A research project set out to collect data from the Republic of Congo's river basin. Faced with extreme weather changes, not to mention rainy season, the project team embarked to take water samples to test and quantify nitrogen, phosphorous and dissolved organic carbon levels. The following looks at how GIS technology was used.
The Congo River Basin in Africa, is the world's second largest river systems and one of the most important when it comes to understanding the global carbon budget. It was in November 2010 when scientists from the Woods Hole Research Center (WHRC) embarked on an expedition to collect water data from the Congo River Basin.
Supported by the National Science Foundation, the project, known as the Global Rivers Project, is a collaboration of several institutions around the world and focuses on six globally significant river systems: the Congo, Yangtze, Brahmaputra, Ganges, Kolyma, and Fraser. The programme brings together a selection of scientists, including geologists, geochemists, hydrologists, engineers and remote-sensing experts, to explore the relationship between river chemistry and large-scale land-cover characteristics.
Within the Republic of Congo, the team traveled by four-wheel-drive truck on a southwest–northeast transect, covering 1,400 kilometers (roughly the distance from Massachusetts to North Carolina) through rough terrain, poor roads, insects, and days of soggy weather countered by days of stifling heat. November is the rainy season in the Congo, which was the main reason the trip was planned for that time. High-flowing rivers and wetlands at their peak created an ideal contrast between the sampled water chemistry from this trip and that from previous excursions taken in the dry season.

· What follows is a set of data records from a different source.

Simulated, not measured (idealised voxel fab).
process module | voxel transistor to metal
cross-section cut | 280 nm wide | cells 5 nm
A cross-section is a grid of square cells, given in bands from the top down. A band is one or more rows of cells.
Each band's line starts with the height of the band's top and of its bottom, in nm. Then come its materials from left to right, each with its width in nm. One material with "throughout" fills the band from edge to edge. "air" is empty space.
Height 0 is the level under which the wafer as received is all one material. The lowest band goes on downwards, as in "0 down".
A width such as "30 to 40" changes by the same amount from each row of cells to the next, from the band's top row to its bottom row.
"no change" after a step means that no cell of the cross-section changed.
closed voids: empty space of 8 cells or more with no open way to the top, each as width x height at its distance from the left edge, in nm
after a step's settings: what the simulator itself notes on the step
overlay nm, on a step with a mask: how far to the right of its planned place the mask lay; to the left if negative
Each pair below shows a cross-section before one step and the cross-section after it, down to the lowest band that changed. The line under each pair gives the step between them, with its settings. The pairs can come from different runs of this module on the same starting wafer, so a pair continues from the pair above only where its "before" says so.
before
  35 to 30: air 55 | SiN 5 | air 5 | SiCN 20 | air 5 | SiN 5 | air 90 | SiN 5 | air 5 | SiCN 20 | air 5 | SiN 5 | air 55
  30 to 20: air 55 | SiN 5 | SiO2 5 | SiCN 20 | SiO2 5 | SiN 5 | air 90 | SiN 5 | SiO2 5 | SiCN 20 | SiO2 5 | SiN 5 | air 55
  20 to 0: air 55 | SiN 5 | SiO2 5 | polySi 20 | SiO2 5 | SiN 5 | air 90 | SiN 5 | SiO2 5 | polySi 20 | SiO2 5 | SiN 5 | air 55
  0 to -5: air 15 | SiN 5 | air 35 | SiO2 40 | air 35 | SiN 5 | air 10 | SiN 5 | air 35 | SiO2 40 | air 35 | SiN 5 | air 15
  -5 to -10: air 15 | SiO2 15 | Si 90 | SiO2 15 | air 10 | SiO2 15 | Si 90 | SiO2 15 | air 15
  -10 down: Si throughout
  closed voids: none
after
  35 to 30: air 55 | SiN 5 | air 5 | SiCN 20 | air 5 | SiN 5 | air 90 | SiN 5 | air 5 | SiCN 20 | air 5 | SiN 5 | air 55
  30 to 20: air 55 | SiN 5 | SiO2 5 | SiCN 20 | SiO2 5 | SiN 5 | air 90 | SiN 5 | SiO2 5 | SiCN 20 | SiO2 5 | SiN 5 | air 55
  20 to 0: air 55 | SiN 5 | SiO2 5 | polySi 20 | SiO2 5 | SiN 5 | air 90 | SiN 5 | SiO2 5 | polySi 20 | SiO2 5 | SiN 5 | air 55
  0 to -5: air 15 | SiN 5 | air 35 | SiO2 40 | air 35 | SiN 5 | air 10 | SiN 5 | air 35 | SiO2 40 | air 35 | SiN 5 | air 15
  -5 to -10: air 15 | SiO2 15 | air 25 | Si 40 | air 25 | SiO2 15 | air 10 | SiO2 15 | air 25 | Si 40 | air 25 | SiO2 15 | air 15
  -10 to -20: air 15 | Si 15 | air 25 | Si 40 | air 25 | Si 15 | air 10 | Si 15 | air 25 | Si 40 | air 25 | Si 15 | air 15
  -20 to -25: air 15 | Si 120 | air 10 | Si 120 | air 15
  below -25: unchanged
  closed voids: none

One of the key measurements was dissolved organic carbon (DOC), a key indicator of land disturbance and land-cover changes worldwide. In addition to DOC, water samples were analysed for a variety of other constituents including dissolved and particulate forms of nitrogen and phosphorus, as well as temperature, salinity, pH, and a selection of dissolved gases.
As with any statistical modeling, diversity is important in the sample set. Geographic Information System (GIS) technology was used to find easily accessible major waterways where the areas of contribution (upstream watershed) covered the most diverse set of land-cover types available in the Republic of Congo. Latitude-longitude coordinates for each sample point were captured using GPS and mapped regularly.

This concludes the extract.